California Insurance Bad Faith
Our client was injured in a major high impact collision. His injuries were severe and included head trauma. He felt like the guy on the left in the white shirt when dealing with his insurance company. Here’s a bit more about what happened.
Prior to the collision, our client was lawfully driving down a dirt road. Approaching him from the other direction at a high rate of speed were two trucks racing each other. One of the trucks struck our client head-on totaling both vehicles.
All parties brought claims against the other. The truck driver was uninsured.
Originally our client’s insurance company took the position that our client (it’s insured) was not at fault for causing the collision. Asserting this liability argument, the insurance company then settled the claims brought against our client by the other drivers for pennies on the dollar.
During this same period, our client finished his treatment and asserted an uninsured motorist claim against his insurance company. Despite having a $100,000 uninsured motorist policy, our client’s insurance company said the policy coverage was only $30,000. They also took the position, for the first time, that our client did something wrong and was at fault for causing the accident and his injuries.
After two years of litigation, we were able to show that the coverage was not $30,000 but was $100,000 with an additional $1,000,000 umbrella. We also presented evidence supporting the fact that our client was not at fault, and the underinsured motorist claim was eventually resolved via binding arbitration for $855,047.80.
Once the uninsured arbitration decision was reached, we then sued our client’s insurance company for insurance bad faith. We did this because they flip-flopped on liability to accommodate their needs and also misrepresented their insurance policies and limits.

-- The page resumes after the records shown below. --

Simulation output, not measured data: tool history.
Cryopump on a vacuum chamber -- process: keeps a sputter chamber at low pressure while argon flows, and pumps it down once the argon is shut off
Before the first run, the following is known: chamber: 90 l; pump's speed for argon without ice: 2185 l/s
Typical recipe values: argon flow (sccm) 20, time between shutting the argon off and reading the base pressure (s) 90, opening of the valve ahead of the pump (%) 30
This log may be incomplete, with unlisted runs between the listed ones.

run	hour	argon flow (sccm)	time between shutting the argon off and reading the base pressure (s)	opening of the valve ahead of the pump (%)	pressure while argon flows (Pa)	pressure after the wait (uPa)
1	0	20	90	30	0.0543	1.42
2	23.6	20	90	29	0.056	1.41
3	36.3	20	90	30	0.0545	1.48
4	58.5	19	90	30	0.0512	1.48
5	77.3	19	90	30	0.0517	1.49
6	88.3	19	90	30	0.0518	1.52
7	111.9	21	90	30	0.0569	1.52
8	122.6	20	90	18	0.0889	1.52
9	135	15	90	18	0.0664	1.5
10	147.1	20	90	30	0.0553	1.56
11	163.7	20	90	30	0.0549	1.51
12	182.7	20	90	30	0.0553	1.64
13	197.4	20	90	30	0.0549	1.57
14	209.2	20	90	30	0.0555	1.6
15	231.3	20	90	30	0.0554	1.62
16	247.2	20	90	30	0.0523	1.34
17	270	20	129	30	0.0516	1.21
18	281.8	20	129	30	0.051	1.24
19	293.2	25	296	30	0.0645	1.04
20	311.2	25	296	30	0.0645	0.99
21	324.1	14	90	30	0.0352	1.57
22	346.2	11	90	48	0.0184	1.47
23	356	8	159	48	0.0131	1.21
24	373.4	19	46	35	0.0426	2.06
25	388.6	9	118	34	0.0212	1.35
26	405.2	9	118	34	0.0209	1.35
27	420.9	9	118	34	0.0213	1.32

After a great deal more work, a final bad faith settlement was reached against this same insurance company for $2,500,000. The total amount paid by the insurance carrier was $3,355,047.80. Note that this is after the insurance carrier stated in writing the only coverage available was $30,000.
What is Insurance Bad Faith?
In California, Insurance bad faith is a civil wrong, also known as a tort, by an insured person against his or her insurance company for bad, wrongful and even illegal acts. Under California law, an insurance company owes a duty of good faith and fair dealing to the people they insured. This duty is often known as the “implied covenant of good faith and fair dealing” which automatically exists by operation of law in every insurance contract.
If an insurance company violates that covenant by failing to act lawfully (and this happens way too often), the insured person (or “policyholder”) may sue the insurance company on a tort claim. A tort claim allows for both compensatory and punitive damages. Additionally, the insured may also sue on a breach of contract claim and for consequential damages. On a bad faith claim, an injured claimant may be able to sue for more than the amount of the policy.
Bad faith applies when insurance companies and adjusters mislead their insureds as to policy amounts or coverage. We see big insurance companies manipulate the facts to try and avoid paying out claims and putting their corporate profits over people. Denying a claim in full claiming an act isn’t covered under the terms of an insurance policy is also an issue we see often.
A majority of the insurance claims adjusters are good people who are simply doing their job. Having said that, the fact of the matter is that insurance bad faith exist and can be a real problem for consumers. Understanding your legal rights as to insurance bad faith is important, especially when it comes down to protecting you and your family.